Reforms Require Strong Leadership
“Republicans for Monopoly”
Review & Outlook
Wall Street Journal
December 31, 2011
One of the best stories of 2011 was how Republicans and Democrats united in more than a dozen states to increase school choice. Then there’s Pennsylvania, where a few Republicans joined the teachers unions to kill modest reforms that would have helped poor students in the state’s worst schools.
Republican Governor Tom Corbett campaigned last year on expanding school choice, but he’s been undone by his Republican-controlled legislature and his own diffident leadership. The state House and Senate passed separate legislation earlier this year to improve education options for low-income kids. Too bad they couldn’t get their acts together, literally.
During the spring the House approved a bill increasing tax credits to $200 million from $75 million for businesses that contribute to scholarship organizations. These private scholarships help some students, but their impact is limited because they rarely subsidize full tuition at a private school. The unions didn’t vigorously oppose the House bill because they wanted to save their ammo for the bigger threat that was looming in the Senate: vouchers.
Senate Republicans and Democrats came together in the fall to rebuff the union assault and pass a pilot voucher program that would be phased in over seven years. Only low-income students who attend schools ranking in the bottom 5% of the state on standardized tests would be eligible for vouchers during the first year. The program would be expanded during the second year to include private-school students who live in districts with failing schools.
Many of these students receive scholarships from private schools and organizations, so making them eligible for vouchers would free up scholarship money for middle-class students who can’t afford private schools on their own and don’t qualify for scholarships. After seven years, low-income students at public schools where half of students perform below grade level on standardized tests would be eligible.
The vouchers could help up to 70,000 kids escape failing and often dangerous schools. Poor kids in urban school districts like Philadelphia, where most of the state’s failing schools are located, would benefit the most. Only about 70% of Philadelphia students graduate, and fewer than 50% score at or above grade-level.
Unions played their usual false tune that vouchers steal money from public schools, though what they really fear is that vouchers would break their monopoly control over public education. Under the voucher bill, public schools would come out ahead financially since they would be educating fewer students while still receiving local property tax revenues for kids in their district who attend private schools on vouchers.

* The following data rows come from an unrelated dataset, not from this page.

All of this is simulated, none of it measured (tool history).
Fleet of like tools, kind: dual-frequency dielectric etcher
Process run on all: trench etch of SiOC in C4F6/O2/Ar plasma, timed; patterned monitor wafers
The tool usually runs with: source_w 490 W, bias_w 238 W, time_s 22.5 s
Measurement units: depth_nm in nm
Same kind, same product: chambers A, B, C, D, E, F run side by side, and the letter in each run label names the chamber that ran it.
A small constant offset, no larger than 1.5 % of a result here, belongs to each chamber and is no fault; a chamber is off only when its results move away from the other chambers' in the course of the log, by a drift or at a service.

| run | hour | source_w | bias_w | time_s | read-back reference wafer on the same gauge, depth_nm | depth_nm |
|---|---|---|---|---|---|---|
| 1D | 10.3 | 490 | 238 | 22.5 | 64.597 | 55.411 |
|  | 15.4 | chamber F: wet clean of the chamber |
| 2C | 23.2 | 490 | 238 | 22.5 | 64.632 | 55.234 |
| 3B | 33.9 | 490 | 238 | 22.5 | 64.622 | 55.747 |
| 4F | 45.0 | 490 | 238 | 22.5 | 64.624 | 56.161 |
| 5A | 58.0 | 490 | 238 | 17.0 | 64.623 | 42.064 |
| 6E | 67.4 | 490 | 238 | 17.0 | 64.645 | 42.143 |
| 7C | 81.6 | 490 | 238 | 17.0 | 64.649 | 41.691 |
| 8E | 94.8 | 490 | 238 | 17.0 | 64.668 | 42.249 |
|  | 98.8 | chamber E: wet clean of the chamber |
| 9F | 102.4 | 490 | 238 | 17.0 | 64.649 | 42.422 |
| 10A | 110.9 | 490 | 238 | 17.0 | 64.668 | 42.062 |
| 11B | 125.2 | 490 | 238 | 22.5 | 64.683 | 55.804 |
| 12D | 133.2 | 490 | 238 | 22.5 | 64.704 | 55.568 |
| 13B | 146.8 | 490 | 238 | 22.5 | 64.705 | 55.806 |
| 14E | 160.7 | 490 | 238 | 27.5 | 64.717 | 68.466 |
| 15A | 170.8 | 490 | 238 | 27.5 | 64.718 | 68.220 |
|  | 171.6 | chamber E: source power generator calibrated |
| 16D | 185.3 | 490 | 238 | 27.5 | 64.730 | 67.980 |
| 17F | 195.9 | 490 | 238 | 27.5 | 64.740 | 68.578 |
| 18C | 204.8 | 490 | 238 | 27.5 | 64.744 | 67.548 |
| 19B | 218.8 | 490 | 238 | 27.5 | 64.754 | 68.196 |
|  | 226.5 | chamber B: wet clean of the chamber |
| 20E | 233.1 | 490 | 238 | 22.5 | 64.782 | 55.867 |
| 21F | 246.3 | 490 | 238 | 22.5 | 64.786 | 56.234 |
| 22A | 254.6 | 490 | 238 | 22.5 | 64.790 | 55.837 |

Alas, House Speaker Samuel Smith and Majority Leader Mike Turzai bowed to union pressure and refused to put the Senate bill or even a modified voucher program up for a vote. Instead, on the last night of the legislative session, they rushed out a bill that expanded tax credits for scholarships and increased oversight of charter schools. Rank-and-file members of both parties revolted against the slap-dash packaging and sank the legislation.
Pennsylvania’s school choice setback offers a lesson for reform-minded Republican Governors elsewhere who may be tempted to let their legislatures do the heavy-lifting. Big reforms require strong executive leadership and engagement. It’s not enough to cheer from the sidelines.